A responsibility for the Data team at Airbnb is to scale the ability to make decisions using data. We democratize data access to empower all employees to make data-informed decisions, give everybody the ability to use experiments to correctly measure the impact of their decisions, and turn insights on user preferences into data products that improve the experience of using Airbnb. Recently, we’ve started to tackle a different type of problem. As an organization grows, how do we make sure that an insight uncovered by one person effectively transfers beyond the targeted recipient? Internally, we call this scaling knowledge.

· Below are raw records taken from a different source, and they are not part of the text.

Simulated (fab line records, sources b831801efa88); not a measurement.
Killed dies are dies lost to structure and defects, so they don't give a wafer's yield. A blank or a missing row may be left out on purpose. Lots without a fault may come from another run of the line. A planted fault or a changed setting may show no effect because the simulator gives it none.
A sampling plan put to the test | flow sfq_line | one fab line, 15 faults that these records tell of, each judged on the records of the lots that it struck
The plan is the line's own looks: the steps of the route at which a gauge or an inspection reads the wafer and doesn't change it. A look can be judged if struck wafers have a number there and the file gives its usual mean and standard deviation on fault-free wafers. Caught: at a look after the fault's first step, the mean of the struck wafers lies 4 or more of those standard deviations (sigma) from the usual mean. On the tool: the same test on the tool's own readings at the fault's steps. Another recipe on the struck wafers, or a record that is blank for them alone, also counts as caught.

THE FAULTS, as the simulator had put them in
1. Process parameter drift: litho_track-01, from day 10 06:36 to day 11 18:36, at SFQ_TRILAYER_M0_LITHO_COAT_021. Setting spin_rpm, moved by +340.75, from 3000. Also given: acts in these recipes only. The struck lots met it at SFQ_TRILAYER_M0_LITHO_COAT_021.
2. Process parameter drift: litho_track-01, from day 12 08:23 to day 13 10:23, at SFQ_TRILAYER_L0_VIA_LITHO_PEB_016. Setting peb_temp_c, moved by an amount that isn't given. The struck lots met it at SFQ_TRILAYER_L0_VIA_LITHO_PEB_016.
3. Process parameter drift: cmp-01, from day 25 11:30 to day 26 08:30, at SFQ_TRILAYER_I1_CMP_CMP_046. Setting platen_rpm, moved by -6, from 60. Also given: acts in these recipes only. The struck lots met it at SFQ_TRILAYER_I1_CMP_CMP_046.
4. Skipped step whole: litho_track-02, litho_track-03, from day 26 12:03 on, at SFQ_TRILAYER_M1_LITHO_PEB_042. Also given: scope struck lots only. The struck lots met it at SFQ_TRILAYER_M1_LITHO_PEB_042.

When our team consisted of just a handful of people, it was easy to share and discover research findings and techniques. But as our team has grown, issues that were once minor have become more significant. Take the case of Jennifer, a new data scientist looking to expand on work produced by a colleague on the topic of host rejections. Here’s what we’d see happening:
- Jennifer asks other people on the team for any previous work, and is sent a mixed bag of presentations, emails, and Google Docs.
- The previous work doesn’t have the up-to-date code. Jennifer tracks down the local copy on the original author’s machine or an outdated GitHub link.
- After fiddling with the code, Jennifer realizes it’s slightly different from what made the previous plots. Jennifer decides to either adapt the deviated code or start from scratch.
- After spending time reproducing the results, or giving up and starting from scratch, she does her work.
- Jennifer distributes the results through a presentation, email, or Google Doc, perpetuating the cycle.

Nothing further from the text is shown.